“Compared to the present climate, the Arctic climate in MH [Mid-Holocene] summer became warmer and had less sea ice” (Dong et al., 2022).
While the modern Arctic “remains largely covered by sea ice in June and July,” the higher summer sea surface temperatures (SSTs) from about 3,000 to 7,000 years ago meant the East Siberian Sea had “sea-ice free conditions throughout the MH summer.”
Image Source: Dong et al., 2022
Other studies assessing the paleoclimate and sea ice cover trends for the Chukchi Sea region provide more detailed quantification.
McKay et al. (2008) reported the modern Arctic sea ice coverage lasts 10.6 months per year, and present-day summer SSTs average 1.1°C.
But throughout most of the last 9,000 years the Chukchi SSTs ranged from 3 to 7.5°C (2 to 6.5°C warmer than present), and sea ice coverage lasted 5.5 to 9 months per year, or 1.5 to 5 fewer months than modern.

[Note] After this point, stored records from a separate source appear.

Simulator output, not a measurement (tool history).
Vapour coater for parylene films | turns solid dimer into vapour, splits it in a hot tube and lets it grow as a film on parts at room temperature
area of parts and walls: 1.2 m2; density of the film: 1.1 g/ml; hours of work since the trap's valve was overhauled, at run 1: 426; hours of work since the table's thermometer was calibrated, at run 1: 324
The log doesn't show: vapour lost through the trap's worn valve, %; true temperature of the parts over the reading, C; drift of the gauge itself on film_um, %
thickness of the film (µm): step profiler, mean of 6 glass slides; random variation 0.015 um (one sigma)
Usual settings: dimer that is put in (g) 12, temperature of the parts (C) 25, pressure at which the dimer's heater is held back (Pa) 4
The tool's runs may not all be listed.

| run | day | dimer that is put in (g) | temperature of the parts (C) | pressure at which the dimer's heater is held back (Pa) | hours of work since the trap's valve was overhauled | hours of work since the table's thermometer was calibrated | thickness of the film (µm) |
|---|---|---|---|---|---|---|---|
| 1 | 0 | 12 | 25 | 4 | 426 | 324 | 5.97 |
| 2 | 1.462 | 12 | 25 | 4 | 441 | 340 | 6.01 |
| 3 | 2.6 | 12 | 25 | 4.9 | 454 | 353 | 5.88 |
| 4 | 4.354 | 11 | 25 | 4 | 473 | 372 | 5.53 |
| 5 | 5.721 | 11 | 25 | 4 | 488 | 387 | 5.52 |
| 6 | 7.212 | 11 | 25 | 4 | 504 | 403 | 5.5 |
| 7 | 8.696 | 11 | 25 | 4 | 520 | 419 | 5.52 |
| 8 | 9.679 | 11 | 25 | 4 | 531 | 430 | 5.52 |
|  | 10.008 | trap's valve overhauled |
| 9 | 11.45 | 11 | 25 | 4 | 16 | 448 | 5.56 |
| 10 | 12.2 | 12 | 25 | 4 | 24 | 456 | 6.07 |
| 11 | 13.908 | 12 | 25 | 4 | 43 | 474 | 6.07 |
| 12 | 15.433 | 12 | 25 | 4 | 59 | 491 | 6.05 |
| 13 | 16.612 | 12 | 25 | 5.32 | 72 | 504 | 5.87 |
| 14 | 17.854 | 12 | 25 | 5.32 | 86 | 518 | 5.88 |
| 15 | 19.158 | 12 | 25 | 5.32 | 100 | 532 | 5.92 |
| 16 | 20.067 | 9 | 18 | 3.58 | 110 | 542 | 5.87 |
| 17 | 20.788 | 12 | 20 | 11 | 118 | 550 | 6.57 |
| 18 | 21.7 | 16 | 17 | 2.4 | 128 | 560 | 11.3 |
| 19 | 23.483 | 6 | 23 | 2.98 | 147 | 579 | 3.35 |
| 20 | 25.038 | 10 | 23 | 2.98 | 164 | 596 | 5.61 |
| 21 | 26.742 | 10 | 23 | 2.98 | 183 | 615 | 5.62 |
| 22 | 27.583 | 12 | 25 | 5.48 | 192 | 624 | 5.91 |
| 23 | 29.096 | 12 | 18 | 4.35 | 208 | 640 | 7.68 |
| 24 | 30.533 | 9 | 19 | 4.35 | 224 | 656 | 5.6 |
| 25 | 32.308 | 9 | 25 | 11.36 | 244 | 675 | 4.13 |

Image Source: McKay et al, 2008
Porter et al. (2019) also conclude modern Chukchi Sea summer sea ice endures for about 11 to 11.5 months per year, a duration that has remained stable for the last 200 years. In contrast, during the 1500s, 1600s, and 1700s sea ice coverage lasted only 7 to 9 months per year.
Image Source: Porter et al., 2019
Finally, Zhou et al. (2021) indicate that while the surface water of the Chukchi Plateau is “covered by perennial sea ice” today, this region had “probably summer sea-ice-free conditions during the Holocene.”